Sister Patricia Fox to be deported

Evelyn Macairan - The Philippine Star
Sister Patricia Fox to be deported
In a 10-page resolution yesterday, the BI Board of Commissioners (BOC) said that aside from deporting Fox, her name was also included in the bureau’s blacklist.
Michael Varcas

MANILA, Philippines — After more than three months of fighting to stay in the Philippines, 72-year-old Australian nun Patricia Fox lost her battle, with the Bureau of Immigration (BI) issuing an order for her deportation. 

In a 10-page resolution yesterday, the BI Board of Commissioners (BOC) said that aside from deporting Fox, her name was also included in the bureau’s blacklist.

The BOC found “Fox, Patricia Anne, an Australian national, in violation of the limitations and conditions of Commonwealth Act 613, Section 9 (g) missionary visa and undesirable under Article 2711, Section 69 and order her deportation to Australia, subject to her submission of all appropriate clearance and the inclusion of her name in the BI’s blacklist, thus barring her re-entry into the country.”

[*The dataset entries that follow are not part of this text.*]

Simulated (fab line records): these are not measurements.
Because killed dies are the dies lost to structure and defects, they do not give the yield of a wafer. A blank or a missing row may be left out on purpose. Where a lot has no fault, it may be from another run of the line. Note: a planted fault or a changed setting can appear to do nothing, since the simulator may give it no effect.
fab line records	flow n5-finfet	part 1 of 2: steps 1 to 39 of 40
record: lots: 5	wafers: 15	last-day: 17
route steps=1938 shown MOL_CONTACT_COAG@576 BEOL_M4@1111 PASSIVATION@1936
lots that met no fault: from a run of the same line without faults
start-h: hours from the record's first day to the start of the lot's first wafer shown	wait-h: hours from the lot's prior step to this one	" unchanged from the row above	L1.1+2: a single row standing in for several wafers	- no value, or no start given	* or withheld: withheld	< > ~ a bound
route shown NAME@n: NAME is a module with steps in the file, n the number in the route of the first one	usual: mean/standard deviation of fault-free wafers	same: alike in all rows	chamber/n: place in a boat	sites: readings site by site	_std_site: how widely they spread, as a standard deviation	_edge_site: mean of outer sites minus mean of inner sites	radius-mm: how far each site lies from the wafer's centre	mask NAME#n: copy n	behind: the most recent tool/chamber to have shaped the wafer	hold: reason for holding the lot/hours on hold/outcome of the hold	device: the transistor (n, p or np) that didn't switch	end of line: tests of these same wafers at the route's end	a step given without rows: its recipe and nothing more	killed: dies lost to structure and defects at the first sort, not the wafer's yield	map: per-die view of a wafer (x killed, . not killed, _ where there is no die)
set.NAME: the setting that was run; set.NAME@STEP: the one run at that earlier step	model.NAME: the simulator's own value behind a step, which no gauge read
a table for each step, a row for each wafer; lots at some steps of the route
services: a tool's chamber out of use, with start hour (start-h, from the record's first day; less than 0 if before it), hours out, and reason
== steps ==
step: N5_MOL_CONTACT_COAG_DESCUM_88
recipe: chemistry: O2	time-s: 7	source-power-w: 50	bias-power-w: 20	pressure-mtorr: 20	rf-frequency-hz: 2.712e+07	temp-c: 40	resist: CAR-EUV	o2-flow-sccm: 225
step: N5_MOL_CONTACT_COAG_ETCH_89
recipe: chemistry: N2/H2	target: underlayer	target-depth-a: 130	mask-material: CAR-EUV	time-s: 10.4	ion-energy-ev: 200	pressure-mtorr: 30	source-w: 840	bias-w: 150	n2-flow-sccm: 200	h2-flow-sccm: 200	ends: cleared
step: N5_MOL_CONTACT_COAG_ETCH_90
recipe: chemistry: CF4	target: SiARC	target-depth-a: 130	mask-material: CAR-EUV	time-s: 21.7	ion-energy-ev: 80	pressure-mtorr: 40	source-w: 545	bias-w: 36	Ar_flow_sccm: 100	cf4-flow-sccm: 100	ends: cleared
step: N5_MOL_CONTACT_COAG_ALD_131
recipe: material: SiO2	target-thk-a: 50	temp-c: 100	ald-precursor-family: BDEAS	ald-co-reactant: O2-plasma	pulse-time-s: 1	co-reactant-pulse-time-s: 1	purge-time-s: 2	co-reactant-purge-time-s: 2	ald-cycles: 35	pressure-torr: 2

 Fox is the head of the provincial superior of the Our Lady of Sion Sisters. The missionary visa, which allowed her in the country for 27 years, is only valid until Sept. 5 this year.

 The BI said there were photographs showing that she engaged in several partisan political activities sometime in 2013, 2016, 2017 and 2018—including those where she reportedly demanded for the release of political prisoners, joined the rallies for land distribution in Hacienda Luisita, and a labor rally in Davao City.

 She was also found to be one of the main participants in the press conference: “Trump and Duterte, hands off rights defenders” and in another press conference “Stop Killing Farmers” aimed at protesting, among others, the alleged plunder in Mindanao.

In crafting their resolution, the BI took into consideration President Duterte’s earlier statements that branded Fox as an undesirable alien by joining political rallies. “In fact, the President even publicly admitted that it was upon his instructions to investigate Fox for disorderly conduct for participating in rallies.”

 “By such declaration, the President has exercised his plenary power granted to him to expel or deport an alien for being undesirable,” the BI explained, citing the Administrative Code of 1987, Book III (Office of the President), Title I (Powers of the President), Sections 8 and 11 in relation to Commonwealth Act 613 (The Philippine Immigration Act of 1940, as amended), Section 52 and Act 2711 (Revised Administrative Code of 1917), Section 69.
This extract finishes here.